Section: Scientific Foundations
Structure transformation is a specific domain that can be approached following different abstraction levels with respect to programming specifications. The lowest level is based on general purpose languages, such as Python or Java, associated with dedicated libraries and toolkits that implement a standard structure manipulation API, typically the DOM. On the opposite, there are dedicated languages, such as XSLT, which abstract over data and control complexity through a tree-based data model and a powerful execution model.
Some properties are expected from specialized languages in order to help solving the most common problems: expressiveness, verifiability, efficiency, modularity, reusability, scalability, succintness, correctness, etc. These properties are studied using the fundamental connection between language theory, mathematical logic, structured languages and query languages. Most of our theoretical work follows this approach.
The goal of the research published so far is limited to establishing new theoretical properties and complexity bounds. Our research differs in that we seek, in addition to these goals, efficient implementation techniques and concrete design that may be directly applied to XML systems. We also consider that some more properties are of particular importance for XML structure transformations, namely:
Type checking : The types we considered are structural constraints over documents expressed in formalisms such as DTD or XML Schema. Few techniques are able to exploit typing information of the input or output documents to provide type-safe transformations. In this domain, algorithmic advances have led to the creation of new research languages, such as XDuce, based on efficient containment of regular tree types. However, many challenges remain. While type-checking full XSLT or XQuery is theoretically impossible (these are Turing-complete languages), one challenge is to push the ``decidability envelope'' further for type-checking standard XML transformations. Another challenge is to provide effective algorithms usable in practice for realistic scenarios.

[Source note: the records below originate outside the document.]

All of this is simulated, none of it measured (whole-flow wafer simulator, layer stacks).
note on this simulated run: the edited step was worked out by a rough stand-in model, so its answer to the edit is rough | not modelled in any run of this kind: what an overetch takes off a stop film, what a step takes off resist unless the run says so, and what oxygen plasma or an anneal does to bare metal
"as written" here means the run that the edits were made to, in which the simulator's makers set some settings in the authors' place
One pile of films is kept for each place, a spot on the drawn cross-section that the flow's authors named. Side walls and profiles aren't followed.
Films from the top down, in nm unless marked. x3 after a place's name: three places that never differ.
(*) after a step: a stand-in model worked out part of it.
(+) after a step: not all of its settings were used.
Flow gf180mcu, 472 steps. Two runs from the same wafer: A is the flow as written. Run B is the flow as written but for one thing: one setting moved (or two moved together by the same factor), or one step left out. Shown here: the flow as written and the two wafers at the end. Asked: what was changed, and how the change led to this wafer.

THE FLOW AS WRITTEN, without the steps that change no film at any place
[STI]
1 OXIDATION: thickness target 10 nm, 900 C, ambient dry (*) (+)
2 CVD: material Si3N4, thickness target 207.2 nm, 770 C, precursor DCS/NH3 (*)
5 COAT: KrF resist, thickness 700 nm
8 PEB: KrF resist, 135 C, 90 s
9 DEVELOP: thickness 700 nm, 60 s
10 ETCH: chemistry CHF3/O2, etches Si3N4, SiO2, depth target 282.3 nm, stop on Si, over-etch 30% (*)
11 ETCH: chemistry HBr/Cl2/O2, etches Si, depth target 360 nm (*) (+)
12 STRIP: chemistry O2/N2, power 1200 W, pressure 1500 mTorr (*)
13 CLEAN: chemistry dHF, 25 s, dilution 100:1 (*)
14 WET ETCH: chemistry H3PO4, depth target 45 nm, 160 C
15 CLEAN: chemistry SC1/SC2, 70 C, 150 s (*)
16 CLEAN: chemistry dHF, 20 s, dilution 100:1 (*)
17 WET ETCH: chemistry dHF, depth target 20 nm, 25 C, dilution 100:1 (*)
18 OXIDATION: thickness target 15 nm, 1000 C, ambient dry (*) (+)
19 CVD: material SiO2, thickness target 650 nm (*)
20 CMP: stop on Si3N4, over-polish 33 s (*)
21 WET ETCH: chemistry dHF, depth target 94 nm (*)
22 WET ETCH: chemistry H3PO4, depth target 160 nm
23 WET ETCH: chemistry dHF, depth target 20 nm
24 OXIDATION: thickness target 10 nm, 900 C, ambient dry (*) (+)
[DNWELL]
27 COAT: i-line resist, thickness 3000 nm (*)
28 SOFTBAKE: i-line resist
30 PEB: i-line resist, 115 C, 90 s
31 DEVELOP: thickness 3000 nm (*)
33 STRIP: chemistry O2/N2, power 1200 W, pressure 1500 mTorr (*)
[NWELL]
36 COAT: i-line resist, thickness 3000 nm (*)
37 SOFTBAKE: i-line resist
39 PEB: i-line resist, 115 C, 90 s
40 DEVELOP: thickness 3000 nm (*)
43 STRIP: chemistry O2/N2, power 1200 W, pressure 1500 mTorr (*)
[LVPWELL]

Efficiency: Transformation languages may benefit from static analysis whenever performance is concerned. Static analysis techniques usually take advantage of robust formal semantics to help development of optimized compilers and runtimes.
Processing with restricted access policies : Some applications may require particular policies for accessing XML data, that are incompatible with the current state of the art. For instance, many transformation languages assume that the whole structure to be transformed is available when the transformation process is run. In streaming applications however, the input data flow may be very large or even infinite and the transformation has to be performed on the fly, with bounded memory resources.